Hurricane Arthur strengthens, stalks US East Coast

Hurricane Arthur strengthens, stalks US East Coast
Hurricane Arthur over the Atlantic is shown in this photo from the International Space Station and tweeted by European Space Agency astronaut Gerst.

MIAMI - Hurricane Arthur strengthened into a potentially destructive category-two storm Thursday as it closed in on the US East Coast, with millions of people braced for its impact on the eve of the Independence Day holiday.

The first storm of the Atlantic hurricane season was packing maximum winds of 100 miles (160 kilometers) per hour, forecasters said, warning North Carolina - home to many popular holiday destinations - would bear the brunt of Arthur's fury.

North Carolina state Governor Pat McCrory said emergency preparation efforts had been made more complicated by the arrival of thousands of tourists, who have flocked to beaches for the annual summer holiday pilgrimage.

Heavy rain and strong winds lashed the North Carolina coast, but the eye of the storm was not forecast to hit until overnight, before heading up the coast and threatening areas as far north as Nova Scotia in Canada.

After ratcheting the hurricane up a grade, the National Hurricane Center predicted there would be "little change in strength," and that the storm would fizzle out to a post-tropical cyclone on Saturday.

But in the meantime thousands of people were already without power in North Carolina, news reports said, and there was localized flooding in areas including the coastal city of Wilmington.

"Our main issue is the health and safety of our citizens and those people who are visiting North Carolina," McCrory said.

Emergency declarations were issued by several counties in the southern state, which opened emergency shelters and ordered evacuations in low-lying areas.

"As the hurricane moves north, more counties are likely to declare a state of emergency," McCrory added.

National Hurricane Center forecasters warned of "large and damaging waves" and cautioned: "Preparations to protect life and property should have already been completed."


No 'stupid hat'

McCrory urged residents and tourists to use common sense, to stay out of the water and out of harm's way, with storm surges of up to five feet (1.5 meters) predicted.

Up to eight inches (20 centimeters) of rain were expected in coastal areas.

"Don't put your 'stupid hat' on," McCrory said.

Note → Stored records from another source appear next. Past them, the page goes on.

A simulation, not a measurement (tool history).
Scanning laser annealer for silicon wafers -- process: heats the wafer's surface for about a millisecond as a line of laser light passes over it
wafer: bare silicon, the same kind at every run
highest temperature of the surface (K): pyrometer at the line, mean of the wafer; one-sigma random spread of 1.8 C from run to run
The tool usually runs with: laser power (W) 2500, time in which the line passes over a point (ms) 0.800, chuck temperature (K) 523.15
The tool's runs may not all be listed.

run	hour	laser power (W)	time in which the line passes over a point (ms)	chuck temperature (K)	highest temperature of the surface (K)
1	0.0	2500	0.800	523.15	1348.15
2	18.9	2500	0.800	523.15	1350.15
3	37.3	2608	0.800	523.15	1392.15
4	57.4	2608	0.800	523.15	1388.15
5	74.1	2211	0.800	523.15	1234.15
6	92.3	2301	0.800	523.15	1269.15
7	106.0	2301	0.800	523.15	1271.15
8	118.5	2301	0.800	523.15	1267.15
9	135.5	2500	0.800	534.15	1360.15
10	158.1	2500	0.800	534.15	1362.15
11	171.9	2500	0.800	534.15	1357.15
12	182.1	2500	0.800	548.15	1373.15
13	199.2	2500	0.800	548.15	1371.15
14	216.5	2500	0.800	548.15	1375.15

"Let's hope for the best, pray for the best, that Arthur clears out quickly so we can all get back to celebrating our country's independence, with our families and friends on North Carolina's beautiful beaches." As many as half a million visitors had been expected in the coastal Carolinas for the national holiday, the region's biggest tourist weekend.

Authorities issued a mandatory evacuation order for Hatteras Island and a voluntary evacuation order for Ocracoke Island, both in North Carolina's Outer Banks, CNN reported.

But it was not just North Carolina - where tornado warnings were activated in some areas - that was bracing for Arthur's impact.

The storm, which strengthened into a hurricane earlier Thursday, threatened to scuttle traditional Independence Day weekend picnics, parades and fireworks displays for millions of Americans along the East Coast, as far north as New England.

Dangerous storm swells were expected as far south as central Florida, weather officials said.

The Atlantic hurricane season began June 1 and runs through November 30.